NO WRITER ATTRIBUTED

The first American production of the very earliest of the English folk comedies. "Gammer Gurton's Needle," is to be presented next fall by Stuart Walker, creater of the Portmanteau Theatre. That Mr. Walker contemplates several performances of this rollicking, jovial, and wholly delightful comedy, brought back from that almost forgotten time of Christ's College, Cambridge (1575), during the coming Portmanteau tour is a matter for congratulation and there will be many who will wish to see it, partly for the memories it will revive and partly for the opportunity to see just what sort of an evening's entertainment "Gammer" will provide--she who lost her needle and made us laugh in spite of ourselves even while we were studying her quaint English and her charming verse text.
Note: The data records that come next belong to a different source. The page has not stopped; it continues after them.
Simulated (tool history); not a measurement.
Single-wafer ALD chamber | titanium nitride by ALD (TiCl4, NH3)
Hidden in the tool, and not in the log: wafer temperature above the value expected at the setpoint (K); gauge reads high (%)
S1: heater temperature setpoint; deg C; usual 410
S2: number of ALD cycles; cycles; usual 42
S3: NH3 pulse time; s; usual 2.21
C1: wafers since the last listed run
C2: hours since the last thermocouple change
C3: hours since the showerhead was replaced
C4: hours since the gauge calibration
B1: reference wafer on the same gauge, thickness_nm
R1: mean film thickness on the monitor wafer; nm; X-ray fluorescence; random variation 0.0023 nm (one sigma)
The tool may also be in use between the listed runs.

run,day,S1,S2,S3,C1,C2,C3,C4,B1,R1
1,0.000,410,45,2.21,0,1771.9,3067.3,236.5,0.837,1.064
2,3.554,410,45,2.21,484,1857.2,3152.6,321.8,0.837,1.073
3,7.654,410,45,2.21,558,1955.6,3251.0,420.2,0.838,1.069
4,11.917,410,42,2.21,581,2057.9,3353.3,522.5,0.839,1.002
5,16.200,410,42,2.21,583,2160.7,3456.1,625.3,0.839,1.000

At a recent performance of "Gammer Gurton's Needle," presented by the Portmanteau Theatre company before the faculty and student body of Amherst College, a woman was heard to explain to her companion that "Stuart Walker wrote one of these plays and Clyde Fitch wrote 'Gammer Gurton's Needle.'" The fact that Clyde Fitch was not born until some two hundred years after the writing of the comedy did not seem to count. But the conversation brings to light several interesting facts about the actual authorship of the play, generally attributed to John Still, Bishop of Bath and Wells, and formerly resident master of arts at Christ's College. However, there is no conclusive evidence of John Still's authorship, and the farce, "made by Mr. S., master of arts," as explained in some of the prints, could easily have been by Mr. William Stevenson or any other contemporary writer of the time, provided of course that he had an exceptionally keen sense of the ridiculous. The comedy is intensely humorous, and while few would take up the mere loss of a needle as the basis for a five-act comedy, such a loss in 1575 was far from being a trifle. At the time the play was written a steel needle was treasured as few family possessions are today, and when Gammer Gurton lost hers--the only one she possessed--the misfortune took on the importance of a family calamity. How it went and where it went and the disaster that accompanied its going and the search for it, affords a riotous comedy that keeps the audience in a constant state of excitement and good humor.

"Gammer Gurton's Needle" will be but one of the many interesting plays to be given by the Portmanteau Theatre company during the fall and winter season, when the theatre--a movable, portable playhouse--will be shown in the majority of the principal cities from coast to coast. In addition to a number of plays by Mr. Walker himself, there will be shown several by Lord Dusany, whose "Night at an Inn" is now the biggest one-act sensation that the New York stage has had for many years. Mr. Walker has secured the exclusive American rights to Dusany's "The Golden Doom," and this play will be an important part of the repertoire. Other interesting plays will be Shakspere's "Love's Labor's Lost," Oscar Wilde's "The Birthday of the Infanta"; "The Golden Ball," by Alice Brown; "Six Games," by Anna Hempstead Branch; and new plays by Hortense Flexner, Grace M. Lewis, Eleanor Langdon Leeds and Gordon Bottomley. Strindberg's "Swanwhite" also will be given.